This product is designed to finance asset acquisition, general capacity expansion and long-term financing needs, may also be used for specific expansionary purpose or clearly identifiable cash outlay of specific amounts.
Issues to consider include determining the source/mode of payment, installments in line with obligor’s capacity/turnover etc.
Term loans may be short term (up to 1 year), medium term (1 – 5 years) or long term (above 5 years).
Project Finance represents loans in which the primary revenues generated from it act as both the source of repayment and security for the exposure. This type of financing is usually for large, complex and big-ticket projects.
It is principally a form of ‘Non-Recourse’ or ‘Limited Recourse’ financing, whereby the bank bases its credit decision solely or primarily on the cash flows of the project, with respect to repayment of the project debts.
These Projects might include:
- A power generation project
- A mass transit project
- A telecommunications local services, long distance and value-added project
- A power transmission or distribution project by laying a network of new transmission or distribution lines
- A petroleum extraction, refinery, pipeline project
Key characteristics: moratorium period (where applicable), a thorough feasibility study, disbursement patterns, monitoring, use of a qualified project manager, experienced business managers etc.

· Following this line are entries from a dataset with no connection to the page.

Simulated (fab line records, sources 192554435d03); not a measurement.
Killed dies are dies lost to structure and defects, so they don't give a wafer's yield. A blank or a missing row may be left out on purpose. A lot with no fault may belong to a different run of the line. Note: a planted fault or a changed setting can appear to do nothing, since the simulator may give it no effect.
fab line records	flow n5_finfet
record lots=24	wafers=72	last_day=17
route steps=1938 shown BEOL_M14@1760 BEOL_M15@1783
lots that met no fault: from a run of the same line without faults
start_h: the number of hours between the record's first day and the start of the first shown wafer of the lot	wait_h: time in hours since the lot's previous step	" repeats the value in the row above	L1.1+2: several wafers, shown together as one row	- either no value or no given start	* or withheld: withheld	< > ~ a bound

Associated risks include Cost overrun, over/under estimation of cash flows, and repayment typically hinged on the success of the project.
Mortgage loan is a loan secured by real property through the use of a document which serves as evidence of the existence of the property through the granting of a mortgage which secures the loan.
Margin Loan is a loan that allows the customer to finance against shares. The term margin refers to the difference between the market value and the cost of the shares. The primary and secondary sources of repayment are from the sale of the securities purchased.
Object Finance is a method of funding the acquisition of physical assets (e.g., ships, aircraft, fleets, etc.) where the repayment of the exposure is dependent on the cash flows generated by the specific assets that have been financed and pledged or assigned to the lender.
Real Estate Loan
Real Estate Loan also known as “Income producing real estate” is a loan provided for funding of real estate (such as, office buildings to let, retail space, residential buildings, industrial or warehouse space, and hotels) where the prospects for repayment and recovery on the exposure depend primarily on the cash flows generated by the asset. The primary source of these cash flows would generally be lease or rental payments or the sale of the asset.
Commercial Real Estate Loan
Commercial Real Estate Loan also known as “High-volatility commercial real estate” is the financing of commercial real estate that exhibits higher loss rate volatility (i.e., higher asset correlation) compared to other types of specialised lending.
Financial instrument or bill used in financing short-term trade obligations or asset-based self-liquidating credits whose tenor must not exceed 180 days.
BAs are used to finance underlying trade transactions (local or foreign).
Associated risk includes primary obligor and improper matching of repayment to maturity.
Issues to consider:
(1) Identification of the underlying transaction with the title being held as collateral by the bank
(2) Acceptance must be by physical instrument in the form of a draft supported by signed agreements
(3) Investors should know the issuers of the draft
This is a form of financing structure that allows the bank to directly match a surplus entity to a deficit entity. Unlike Bankers’ Acceptances, this creates only a secondary obligation on the part of the bank, if guaranteed.